Problem Statement
Explain string manipulation in bash including concatenation, substring extraction, pattern matching, and replacement.
Explanation
String concatenation: simply place strings together: STR="$VAR1$VAR2" or STR="${VAR1}text${VAR2}". No special operator needed. Append to string: STR="$STR more text" or STR+=" more text" (bash-specific). Quotes handle spaces: STR="$VAR1 $VAR2" includes space.
String length: ${#VAR} returns length. Example: VAR="hello"; echo ${#VAR} outputs 5. Useful for validation: if [ ${#INPUT} -lt 3 ]; then echo "Too short"; fi.
Substring extraction: ${VAR:offset:length} extracts substring. VAR="hello world"; ${VAR:0:5} gives "hello", ${VAR:6} gives "world" (from position 6 to end), ${VAR: -5} gives "world" (last 5 chars, note space before -). Offset 0-indexed.
Pattern matching and removal: ${VAR#pattern} removes shortest match from beginning, ${VAR##pattern} removes longest match from beginning, ${VAR%pattern} removes shortest match from end, ${VAR%%pattern} removes longest match from end. Example: FILE="path/to/file.txt"; ${FILE##*/} gives "file.txt" (basename), ${FILE%.*} gives "path/to/file" (remove extension).
String replacement: ${VAR/pattern/replacement} replaces first match, ${VAR//pattern/replacement} replaces all matches. Example: PATH="/home/user"; ${PATH/home/opt} gives "/opt/user". Case conversion (bash 4+): ${VAR^} uppercases first char, ${VAR^^} uppercases all, ${VAR,} lowercases first, ${VAR,,} lowercases all.

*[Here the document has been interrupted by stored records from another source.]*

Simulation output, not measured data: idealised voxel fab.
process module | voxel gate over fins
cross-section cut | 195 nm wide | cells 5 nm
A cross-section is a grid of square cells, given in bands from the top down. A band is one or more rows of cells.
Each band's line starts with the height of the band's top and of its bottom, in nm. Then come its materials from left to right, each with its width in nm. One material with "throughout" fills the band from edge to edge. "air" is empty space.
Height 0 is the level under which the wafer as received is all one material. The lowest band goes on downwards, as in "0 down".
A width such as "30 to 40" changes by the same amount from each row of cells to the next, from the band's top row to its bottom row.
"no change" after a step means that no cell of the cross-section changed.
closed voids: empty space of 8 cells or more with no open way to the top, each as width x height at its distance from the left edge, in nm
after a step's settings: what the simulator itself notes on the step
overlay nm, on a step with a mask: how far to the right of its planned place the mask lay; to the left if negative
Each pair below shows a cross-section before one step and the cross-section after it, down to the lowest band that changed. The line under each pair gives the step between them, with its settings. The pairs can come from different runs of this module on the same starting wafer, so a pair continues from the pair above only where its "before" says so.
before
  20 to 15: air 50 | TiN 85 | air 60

Default values: ${VAR:-default} returns default if VAR unset/empty, ${VAR:=default} assigns default if unset/empty, ${VAR:?error} exits with error if unset/empty. Example: OUTPUT=${1:-output.txt} uses first arg or default. Understanding string operations enables text processing without external commands like sed or awk.